Apparently some guitarists use a capo in certain circumstances, while some others use one never or rarely.
This question is for those who use it reluctantly or never. Why? Why are some people reluctant to use a capo?
The number one problem of capos is they usually throw off the tuning a bit and it’s a pain to fix the tuning with the capo in place.
They also change the action - sometimes in good ways, sometimes in bad.
The main reason a lot of guitarists rarely or never use capos is probably because capos are not widely useful. They only help in fairly specific situations. When you want or need to play open chords and want or need those chords to be different from the open chords available with standard tuning, you either have to use a capo or retune your guitar. Personally I play and write a lot of guitar music that doesn’t use open chords. It’s not that I’m avoiding open chords, it’s just that I don’t find them to be particularly useful or interesting.
That said, I did write a song a few months ago that called for a capo. But that’s pretty rare for me. It’s not about having reasons to not use a capo as much as it is about not having any reason to use one.
Well, I'm one of those, and the reason is just not being used to it (and laziness).
For a long time, I haven't had a capo at all. Then I got one, but it's quite clumsy to use and it tends to disassemble itself, so it would probably take 30 sec to put it on the guitar and tighten it up. (My grandfather handmade that capo years ago, in the time when our country was deep in the Communism era, and you couldn't get even basic stuff in stores back then, let alone something as highly specialized as a capo!) So it's more of a family relic than a capo, and I don't even try to use it (30 sec is just too much).
Combine that with the fact that I'm a classical guitarist, and the classical guitar doesn't make any use of capo whatsoever (don't ask me why, it just doesn't)... and you probably see how it comes that I don't even try to put on a capo when the other people decide that it would be great to play a song in B flat minor. It's just easier to grit my teeth, recite "B flat E flat A flat D flat G flat"... and play. It worked 1000 times before, it will work one time more.
So... not that I have anything against capos, I just can do without and I got too much used to it. (Let me add that I just don't meet situations where a capo would be necessary — I either play classical guitar that uses no capo ever, or some songs with other people, and then there's no reason to.)
P. S.: I just tried playing with the capo. It truly did take 30 sec to put on, and I found that it messes up my fretboard orientation quite badly. I just see the higher positions as if the capo wasn't there. So I maybe put a capo on the third fret and play in "E minor". I tell to myself "Now I want a high E". And that's on the 12th fret, so I hit that. Unfortunately the high E is not much usable as a tonic in G minor.
When I first started playing out, I had to switch between guitars almost every song, and we tried to keep the show moving, so I didn't have time to retune and didn't have money to buy multiple capos.

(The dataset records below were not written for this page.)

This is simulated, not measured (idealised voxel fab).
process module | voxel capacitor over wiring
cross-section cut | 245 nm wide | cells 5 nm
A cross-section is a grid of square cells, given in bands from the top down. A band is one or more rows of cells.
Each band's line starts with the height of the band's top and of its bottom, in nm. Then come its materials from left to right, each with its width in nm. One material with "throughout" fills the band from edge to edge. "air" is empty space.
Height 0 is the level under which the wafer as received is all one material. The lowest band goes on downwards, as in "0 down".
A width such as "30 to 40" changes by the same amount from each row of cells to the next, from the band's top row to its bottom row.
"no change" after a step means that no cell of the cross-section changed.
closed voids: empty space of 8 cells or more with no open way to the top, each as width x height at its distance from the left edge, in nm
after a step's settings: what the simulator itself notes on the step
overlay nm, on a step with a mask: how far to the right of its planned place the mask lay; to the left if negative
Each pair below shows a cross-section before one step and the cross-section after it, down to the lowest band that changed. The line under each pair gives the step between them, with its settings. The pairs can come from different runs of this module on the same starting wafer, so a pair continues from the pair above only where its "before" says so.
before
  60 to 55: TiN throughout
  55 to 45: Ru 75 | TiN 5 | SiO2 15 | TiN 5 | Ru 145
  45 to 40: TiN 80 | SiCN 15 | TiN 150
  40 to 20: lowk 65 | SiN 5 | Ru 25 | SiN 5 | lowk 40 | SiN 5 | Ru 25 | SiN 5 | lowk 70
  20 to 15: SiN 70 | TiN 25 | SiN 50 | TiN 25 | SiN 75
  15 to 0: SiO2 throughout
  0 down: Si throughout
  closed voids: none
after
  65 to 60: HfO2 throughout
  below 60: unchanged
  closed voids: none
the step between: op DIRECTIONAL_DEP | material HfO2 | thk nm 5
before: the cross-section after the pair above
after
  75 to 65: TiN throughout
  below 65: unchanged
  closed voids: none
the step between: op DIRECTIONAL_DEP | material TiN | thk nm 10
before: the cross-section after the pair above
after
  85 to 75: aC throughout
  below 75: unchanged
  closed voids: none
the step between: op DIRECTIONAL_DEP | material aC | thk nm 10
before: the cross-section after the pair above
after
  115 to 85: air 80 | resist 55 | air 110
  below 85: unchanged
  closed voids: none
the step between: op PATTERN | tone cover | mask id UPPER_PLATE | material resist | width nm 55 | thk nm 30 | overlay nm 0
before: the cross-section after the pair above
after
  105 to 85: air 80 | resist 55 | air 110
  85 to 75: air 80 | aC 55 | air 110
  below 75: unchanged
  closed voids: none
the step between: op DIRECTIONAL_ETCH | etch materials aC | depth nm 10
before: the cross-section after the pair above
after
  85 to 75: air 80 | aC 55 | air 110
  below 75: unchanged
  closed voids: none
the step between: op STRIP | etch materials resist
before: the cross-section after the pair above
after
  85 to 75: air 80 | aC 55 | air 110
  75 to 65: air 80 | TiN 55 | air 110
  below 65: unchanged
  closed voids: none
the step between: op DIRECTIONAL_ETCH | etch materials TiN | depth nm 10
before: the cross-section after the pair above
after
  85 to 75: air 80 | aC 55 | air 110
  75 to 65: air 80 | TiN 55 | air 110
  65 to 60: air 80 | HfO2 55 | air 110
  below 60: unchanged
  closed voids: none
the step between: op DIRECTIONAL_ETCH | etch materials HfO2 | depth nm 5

Also, I already had internalized the "learn three voicings of every chord" mantra by the time I started playing out, so it wasn't a big deal in terms of being able to play in any given key. Because I was often playing lead, I needed to be able to switch between single-note lead lines and rhythm/chord work instantly, so cutting off access to parts of the neck and/or sticking to 0-position "cowboy chords" was not a good solution.
At this point, capos are a millstone, and I only use them if I'm jamming with other people and I'm tuned down a half step.
So my motivations not to use a capo were:
I think you question has a skewed assumption in it. I wouldn't say that the lack of use is reluctance. It's training. Classical guitarists are trained to not need it. We use out index finger as a capo when needed.
I don't ever play with a capo; that is not to say that I haven't played with a capo, just not in the last 30 years or so. My first capo was a piece of utter garbage, and that probably didn't help to raise the value of capos in my estimation. I have had better capos since then, but still I don't use them.
There is nothing inherently wrong with capos or with using a capo; a capo is just a tool. I don't use capos because I don't need them. Unlike some others, I don't think that it is "lazy" to use a capo (although, I did think this when I was a younger player). There are certainly valid reasons to use a capo, but for me and the way I play a capo causes more problems than it solves.
Capos can be helpful for playing in unfamiliar keys, but I don't have any problems playing in any key without a capo. Capos are very helpful for playing cowboy chord voicings in positions higher on the neck, but I don't really use those big Mel Bay voicings anyway. Capos can provide open string notes that aren't usually available (and this is the only reason I would think about using one).
Capos do get in my way, by cutting off my access to the frets below the capo. Frankly, having a capo on the neck just feels awkward to me. I do use open strings in my playing fairly often, and if I took the time to develop some capo technique I might be able to extend my open-string technique. But there is so much to work on, and so little time. Alternate tunings also offer many open string opportunities, but I don't use those either; it seems like there is barely enough time for me to work on playing in standard tuning.
So, I don't use a capo because it has almost nothing to offer for me as a player. That doesn't mean that other players don't derive benefits from using a capo, and I actually think that there is potential to use a capo to great effect; maybe one day I'll make the time to work on this.
I'm of the impression a lot of guitar purists think using a capo is cheating. I use one occasionally ( mainly to avoid first positon Bb chording) so I guess in fact I'm cheating when when I use it. I know some folks like the way open strings ring out in first position and avoid using a capo for that reason.
Here are my reasons:
I keep losing them. I have two that I bought and they might be in some drawer or under my bed or something. I don't even have the motivation to go and find them. But for over a decade that I've been playing guitar, I keep losing capos. It's just the way it's always been and I've accepted it.
They're hard to put on. That spring clamp is a pain to squeeze. This might be a bit of laziness, but still, it makes me not want to do the "work".
It's not a part of the guitar. This is in relation to 1. but because it's not a part of the guitar, when my guitar is thrown around somewhere in my room I don't feel like BOTH getting my guitar AND getting the capo. I'll just get the guitar.
I like to experiment with alternative tunings. Especially open tunings where I can use the open strings as drones as I play fingerstyle guitar alot. Capos keep the same tuning, just make the pitch higher. Also for alternative tuning all I need is my phone + a tuning app when I retune. I don't need to go "find the capo".
I feel like using a capo is cheating. If you want higher pitches you can play chords in higher octaves. Without a capo, you're forced to practice important techniques such as CAGED to find alternative versions of chords so you get better at understanding the entirety of the fretboard. If you just use a capo then you're inclined to stick to playing open position chords.
That said, sometimes I like playing the same song in a higher pitch in a quick way, so that's why I keep buying capos (and losing them).